Investment News reports that a small California broker-dealer, Pyramid Securities, has been told by FINRA to close its doors for net capital violations. This is a result of a securities arbitration award against the firm in the amount of $339,000. From reading the article, it appears that the firm does not have the money, or insurance, to pay the award.
And that brings up the scary part of doing business in today’s environment. The entry cost is fairly low for anyone to set up a broker-dealer and then do significant damage. I have represented customers in arbitration claims where I have heard, more than once, “if you win, you’ll put us out of business.” Given what I’ve seen, that would not necessarily be a bad thing.

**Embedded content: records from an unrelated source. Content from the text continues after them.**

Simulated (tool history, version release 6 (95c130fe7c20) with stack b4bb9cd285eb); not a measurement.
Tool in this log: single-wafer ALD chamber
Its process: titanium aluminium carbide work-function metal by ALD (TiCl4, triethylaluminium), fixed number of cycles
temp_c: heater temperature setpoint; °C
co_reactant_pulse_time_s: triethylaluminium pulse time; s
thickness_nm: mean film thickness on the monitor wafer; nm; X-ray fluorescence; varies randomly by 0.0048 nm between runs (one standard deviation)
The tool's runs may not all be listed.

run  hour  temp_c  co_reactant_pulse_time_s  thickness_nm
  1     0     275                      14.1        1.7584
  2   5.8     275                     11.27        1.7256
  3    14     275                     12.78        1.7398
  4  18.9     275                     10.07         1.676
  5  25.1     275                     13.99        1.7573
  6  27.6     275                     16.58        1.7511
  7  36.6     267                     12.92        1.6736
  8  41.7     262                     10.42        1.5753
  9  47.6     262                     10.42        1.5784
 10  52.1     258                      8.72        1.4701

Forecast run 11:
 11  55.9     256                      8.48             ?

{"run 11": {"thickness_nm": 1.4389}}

But Pyramid does have some money. It hired a lawyer to get an injunction to stop FINRA from shutting the firm down. The Federal judge has said no, for now. Which means that Pyramid will go the way of Jesup & Lamont, another firm with net capital issues.
I don’t pretend to know how to calculate net capital. I think computers do it, for now. But the question an investor should ask of him or herself is “what happens if something goes wrong? Who stands behind the guy who is selling me this idea? What if I need legal recourse?” In a number of instances, the broker-dealer is only worth as much as the credit line on the owner’s credit card.
Some of you may say “What about SIPC?” SIPC may cover some unauthorized trading losses, if the firm goes out of business. But SIPC is not an insurer or guarantor against market losses. Neither is a brokerage firm. But there are bad apples out there. There are brokers whose sole interest is lining their own pockets. When that occurs, arbitration is generally the recourse. And if you win against one of these small firms, you may be able to use the award to wallpaper your bathroom, but that’s about it.
So ask questions? What insurance do you have? How much in cash reserves do you have? Who stands behind your company? And get it in writing.
That’s the view of one lawyer from Jupiter, Palm Beach County, Florida. I’m Marc Dobin.